(Image courtesy: HBO)
Warning: Spoilers Ahead!
Okay, let’s say you can tame a dragon. But could one really fly? And if so, could you ride it? We have answers!
HBO’s hit series Game of Thrones, about a mythical world (in which just about every character has a British accent, go figure) that’s going through a series of political upheavals, as separate kingdoms try to get the upper hand, often through clever political maneuvering but more often through horrific violence, including warfare.
There aren’t any guns in this world, but ingenious weaponry abounds, everything from barrels of liquid fire to giant crossbows, and, yes, there’s swordplay to spare.
Then there’s the nuclear option, Dragons. These aren’t the friendly Puff kind of dragon but giant, angry, fire breathing flying reptiles. For them, no one has an answer, well almost no one. Drat that evil Night King!
We know it’s a mythical world populated with mythical creatures, like giant zombie bears with an attitude, but being pilots we had to ask ourselves the questions, could a dragon this size really fly, and if it could, would anyone be able to ride it?
Could It Fly?
To answer those questions, we looked no farther than paleontology and hunted for the biggest flying dinos ever. Yup, Quetzalcoatlus, the giant flying lizard with a wingspan a third again bigger than a Cessna 172 four-seater. Now, having a big wingspan doesn’t mean that Quetzals could carry a big payload, but they didn’t have to carry any fuel which is good, as avgas was hard to find at the time, but, yes, they could fly. Could larger reptiles have flown? Sure, though one could throw in all kinds of complications, but in theory, the aerodynamics work.

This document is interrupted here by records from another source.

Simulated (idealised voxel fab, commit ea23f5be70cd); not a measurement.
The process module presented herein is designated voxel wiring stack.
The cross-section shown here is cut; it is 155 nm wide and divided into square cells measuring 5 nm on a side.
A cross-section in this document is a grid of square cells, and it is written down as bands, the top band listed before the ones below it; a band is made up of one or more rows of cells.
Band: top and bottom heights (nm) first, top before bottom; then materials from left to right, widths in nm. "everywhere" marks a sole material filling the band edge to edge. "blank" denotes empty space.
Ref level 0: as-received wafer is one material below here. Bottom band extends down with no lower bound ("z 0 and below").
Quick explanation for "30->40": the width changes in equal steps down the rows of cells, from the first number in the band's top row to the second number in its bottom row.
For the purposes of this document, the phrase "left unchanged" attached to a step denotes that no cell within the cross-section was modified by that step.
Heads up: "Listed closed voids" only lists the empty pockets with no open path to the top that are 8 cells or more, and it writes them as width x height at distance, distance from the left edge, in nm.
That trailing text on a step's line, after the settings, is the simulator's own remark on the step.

And on Game Of Thrones the flight dynamics are incredibly lifelike. If there were to be a flying dragon with a 120-foot estimated wingspan, it would have to fly just like that.
One stumbling block is the fire, though. Think of a small jet, let’s say HondaJet sized, a six-seater, or so. Now imagine putting a huge turbojet engine on its nose with the thrust pointing forward, which is essentially what a dragon is like, right, and it’s not going to be flying any more. That said, with its giant flapping wings, it could recover, and it can essentially hover, too. (Yeah, we all want one.) So is the whole belching waves of molten destruction a non-starter? Maybe, maybe not.
But Could You Ride It?
Okay, here’s where we part ways with the show. The long and short answer are both “No way!” Here’s why.
In the show, Daenerys Targaryen, known as the Mother of Dragons, learns to ride the beasts—she has three of them—when they are smaller, and she does it simply by hopping aboard and holding on. Right.
We read the opinion of one bull rider saying that if it moves, he could ride it, to which we say, bull. These giant dragons are, one, too big to grip with your legs, there’s no saddle (riders must hold on) and the acceleration forces, just flapping their wings moves their bodies up and down like 30 feet in a heartbeat—are unfathomable.
Even if a pilot could hang on when the G forces were pressing your butt down into your seat, the negative Gs would be a deal breaker. Anyone who’s ever flown aerobatics knows this instinctively. Think about it: Would you fly an open-cockpit aerobatic plane with no seat belt and do repeated high-negative G maneuvers (you know, the kind that lift you out of your seat)? The answer is, you could do only one. Otherwise, the effect of even mild flapping would be the equivalent of an old-fashioned, monster-based ejection seat. And we didn’t notice the riders wearing any parachutes.
Okay already, we know how they hang on, magic, right, the motive force behind so many of the show’s disruptive technologies, from bringing people back from the dead to assuming their perfect form in order to… well, use your imagination!
So even if the flying fire-breathing dragons and their cool and collected riders stretch the science, they are undeniably fun to watch and, okay, dream about flying, too.